Book Review: ‘Radical’ by Maajid Nawaz
Book: Radical — My Journey Out of Islamist Extremism
Author: Maajid Nawaz
Rating: ****
Year: 2012
There is this person called Maajid Nawaz who I came across first when I watched a debate between him and the reasonably well known Muslim apostate, Ayaan Hirsi Ali. On Ayaan’s side was a British neoconservative, Douglas Murray, whose political ideas I am increasingly in disagreement with. On Maajid’s side was a person called Zeba Khan, who no one had heard of before and few heard of ever again. The topic of the debate was: Is Islam a religion of peace? While Maajid and Zeba took the ‘Yes’ side, Ayaan and Douglas took the ‘No’ side.


I watched the debate about a year and half ago, and the debate itself was from October 2010. I thought that Maajid was playing hide and seek with facts. Though he wasn't denying every critical observation on Islam made by his opposition, he managed to get around it through a combination of historical relativism (“we cannot judge the Prophet by the standards of the 21st century”), playing the victim card, and referencing his Islamist past time and again. The final debater, Zeba Khan, was nearly a non entity. She was a classic case of one who’s brought up in a moderate religious household with little idea of the faith except for what is learnt through family.
But who is Maajid Nawaz really? He is a British-Pakistani, the chairman of Quilliam Foundation, a not-for-profit counter-extremism think tank in the UK, whose goal is to create a discourse that would root out Islamist extremism (or Islamism as Maajid calls it) from society.
Maajid was, once, a recruiter for Hizb ut Tahrir, an extremist Islamist (though not terrorist) organisation whose aim was to bring about a Caliphate across Muslim majority countries, and then throughout the world. Essentially, they were for a Caliphate established through non-violent means. Nawaz was a recruiter for this group, after having joined it at the age of 16. He quickly rose up the ranks, and then went to jail in 2002 while recruiting in Egypt. In 2006, he was released courtesy the efforts of Amnesty International, and later quit HuT in 2007 due to a change of heart. He then formed the Quilliam Foundation with fellow ex-extremist Ed Husain. Husain left the organusation a few years later, but the foundation continued.

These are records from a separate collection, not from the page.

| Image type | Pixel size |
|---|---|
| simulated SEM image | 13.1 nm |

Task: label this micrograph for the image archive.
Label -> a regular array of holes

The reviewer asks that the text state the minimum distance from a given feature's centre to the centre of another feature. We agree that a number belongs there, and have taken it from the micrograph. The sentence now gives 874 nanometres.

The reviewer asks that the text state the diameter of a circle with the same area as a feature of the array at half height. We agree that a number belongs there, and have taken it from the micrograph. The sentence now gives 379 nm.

‘Radical’ is essentially Maajid’s autobiography. It details, vividly, his lineage and family history, his time as a teenager in Essex, his group of friends, his musical tastes and so on before we come to the point where he joins the Islamist HuT.
The vividness of the content is striking, and the link Maajid makes between facing racism on the streets of Essex from fanatical racist or neo-Nazi groups, and his decision to join Hizb ut Tahrir, is both striking and intellectually honest. Maajid provides a stirring account of how disaffection with society caused by racism and bigotry can drive youth towards extremism. He describes an incident where he was nearly killed by a group of boys, who then viciously attacked a stranger for attempting to save him. Maajid speaks about how creating a bomb hoax with a religious narrative attached helped him and his brother escape another mob killing. Remember this was the early 1990s, when the US was still praising Osama bin Laden and Irish extremism was more well known than Islamic terrorism.
The book, vivid as it is and intellectually agreeable as it is, perhaps makes a few jumps as it walks us through Maajid’s life story. The first, small one is at the point where Maajid joins HuT. Maajid brings us to the event that convinced him to join HuT, but we don’t have much detail of how he actually joined. The second leap Maajid takes is when describing his reformation. In Mazra Tora prison in Egypt, living among prominent political prisoners as well as purported homosexuals under the tyranny of Hosni Mubarak, Maajid says he underwent a transformation. While he mentions discussions with beleaguered former Islamists and the mercy of Amnesty International as prime causes for his transformation (back) into a normal civilian, we do not get much else in the way of cogent reasons for Maajid’s recantation of his earlier ideology. Perhaps he simply changed? Perhaps, after studying Islam and its theology, speaking to other prisoners and reading George Orwell, Maajid simply changed his mind?
However, there is no denying that ‘Radical’ is a compelling account of a man who seems to have experienced more in life than most people may do in several lifetimes. Given the counter-extremism work Maajid has been doing since quitting HuT, his transformation is not just a blessed one — it is an important one for all to know about. The role of ‘peaceniks’ like Amnesty International is also presented in a positive light. Finally, Maajid’s back story provides context to his struggle to reform Islam. It establishes who Maajid Nawaz is and provides him with a basis from which to argue his positions. In the terrifying geopolitical world of today where ISIS is causing unprecedented annihilation, voices like those of Maajid are critical for change.
To be fair to Maajid, his position has significantly changed since the Ayaan debate in 2010, and has become much more accepting of the fact that there are doctrines within Islam that can be clearly interpreted to mean egregious violence.
Get your copy — ‘Radical’ really is worth reading — several times over.